My nephew at a nearby park we visited 🙂
Well, that was a long break, wasn’t it?
I didn’t mean to take so much time off and I’m sorry to those of you who were worried 😉
On Friday I went to the Atlanta area for my nephew’s graduation and to see my dad, then spend time with my mom. I can’t believe my nephew has graduated high school. He is such an amazing kid, and I’m glad I was so close to him for so long when he was younger so we still have a pretty strong relationship. He’s also as big a fan of nature as my mom and I are, so he really enjoys spending time with us doing things outdoors. Which we did in between rainy days and had a wonderful time. I’m grateful that he is so close with my mom as well.

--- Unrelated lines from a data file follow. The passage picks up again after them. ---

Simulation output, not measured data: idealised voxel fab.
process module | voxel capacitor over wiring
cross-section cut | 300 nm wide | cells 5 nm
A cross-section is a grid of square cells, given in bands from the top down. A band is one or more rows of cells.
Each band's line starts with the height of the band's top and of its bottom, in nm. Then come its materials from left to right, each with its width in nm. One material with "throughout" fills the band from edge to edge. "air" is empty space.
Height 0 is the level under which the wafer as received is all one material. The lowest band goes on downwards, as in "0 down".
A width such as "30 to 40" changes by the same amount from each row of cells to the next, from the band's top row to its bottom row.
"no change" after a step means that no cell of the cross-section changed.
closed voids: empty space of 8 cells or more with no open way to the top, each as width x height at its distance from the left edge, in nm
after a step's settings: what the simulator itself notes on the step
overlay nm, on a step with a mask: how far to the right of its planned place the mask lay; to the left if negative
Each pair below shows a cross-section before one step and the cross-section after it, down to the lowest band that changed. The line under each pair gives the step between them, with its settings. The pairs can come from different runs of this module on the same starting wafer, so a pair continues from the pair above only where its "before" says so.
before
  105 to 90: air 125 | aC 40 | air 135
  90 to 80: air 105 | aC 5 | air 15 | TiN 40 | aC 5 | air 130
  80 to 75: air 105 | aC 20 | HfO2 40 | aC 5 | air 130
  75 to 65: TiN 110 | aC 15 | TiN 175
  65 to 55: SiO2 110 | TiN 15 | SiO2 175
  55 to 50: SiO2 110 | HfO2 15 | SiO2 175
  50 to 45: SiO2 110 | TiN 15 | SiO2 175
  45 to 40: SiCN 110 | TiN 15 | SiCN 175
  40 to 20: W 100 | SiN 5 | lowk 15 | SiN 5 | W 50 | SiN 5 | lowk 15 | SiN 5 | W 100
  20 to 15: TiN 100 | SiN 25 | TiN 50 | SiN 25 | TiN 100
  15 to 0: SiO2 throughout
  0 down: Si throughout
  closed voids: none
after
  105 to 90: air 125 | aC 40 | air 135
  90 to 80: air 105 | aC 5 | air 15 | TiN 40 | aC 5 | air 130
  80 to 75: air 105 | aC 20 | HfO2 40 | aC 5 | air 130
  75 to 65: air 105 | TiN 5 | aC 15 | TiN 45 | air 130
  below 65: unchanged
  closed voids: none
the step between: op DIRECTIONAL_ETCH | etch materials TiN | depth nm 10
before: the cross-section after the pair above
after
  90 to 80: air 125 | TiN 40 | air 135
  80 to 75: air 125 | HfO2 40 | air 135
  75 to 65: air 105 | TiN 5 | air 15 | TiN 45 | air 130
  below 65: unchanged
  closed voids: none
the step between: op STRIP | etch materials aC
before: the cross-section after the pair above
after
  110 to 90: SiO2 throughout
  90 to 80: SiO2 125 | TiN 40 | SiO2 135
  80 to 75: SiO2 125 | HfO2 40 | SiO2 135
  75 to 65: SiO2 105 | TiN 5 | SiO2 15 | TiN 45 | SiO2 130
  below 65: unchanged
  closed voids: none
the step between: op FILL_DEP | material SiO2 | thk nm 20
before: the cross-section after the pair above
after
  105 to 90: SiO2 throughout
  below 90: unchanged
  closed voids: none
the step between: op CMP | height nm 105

Anyway, I only came home last night around midnight, so I was gone for five days. My sister and niece left for Florida with my dad and step-mom on Saturday so my mom and I had the rest of the weekend and beginning of the week to do things together, and guess what I did??
I made a quilt! Well, obviously it’s not finished yet, but I pieced it (it’s a 60×60 throw), got the backing ready, and am now waiting for my organic cotton batting to arrive so I can baste it and start quilting. By hand. I’m sort of nervous about that last part, I’ve never quilted such a big piece before, and it’s been two decades since I have done any quilting at all, but I don’t have a sewing machine, and I’d like to try and do it myself instead of send it away for quilting. So…we’ll see how it goes! I’ll share pictures of it once I get it more together. (who wants to take a wild guess at the color scheme??? Leo’s comment was “you really went out on a limb there…”)
I’m not going to lie, it was sometimes frustrating to work so closely on a project with my mother for so many days, but it was more enjoyable than not. She is a perfectionist if there ever was one, and where I get a lot of my tendencies I am trying to overcome LOL. Overall, I had the most wonderful time and although I’m happy to be home to Leo and Dagny, I always have a very hard time leaving my family.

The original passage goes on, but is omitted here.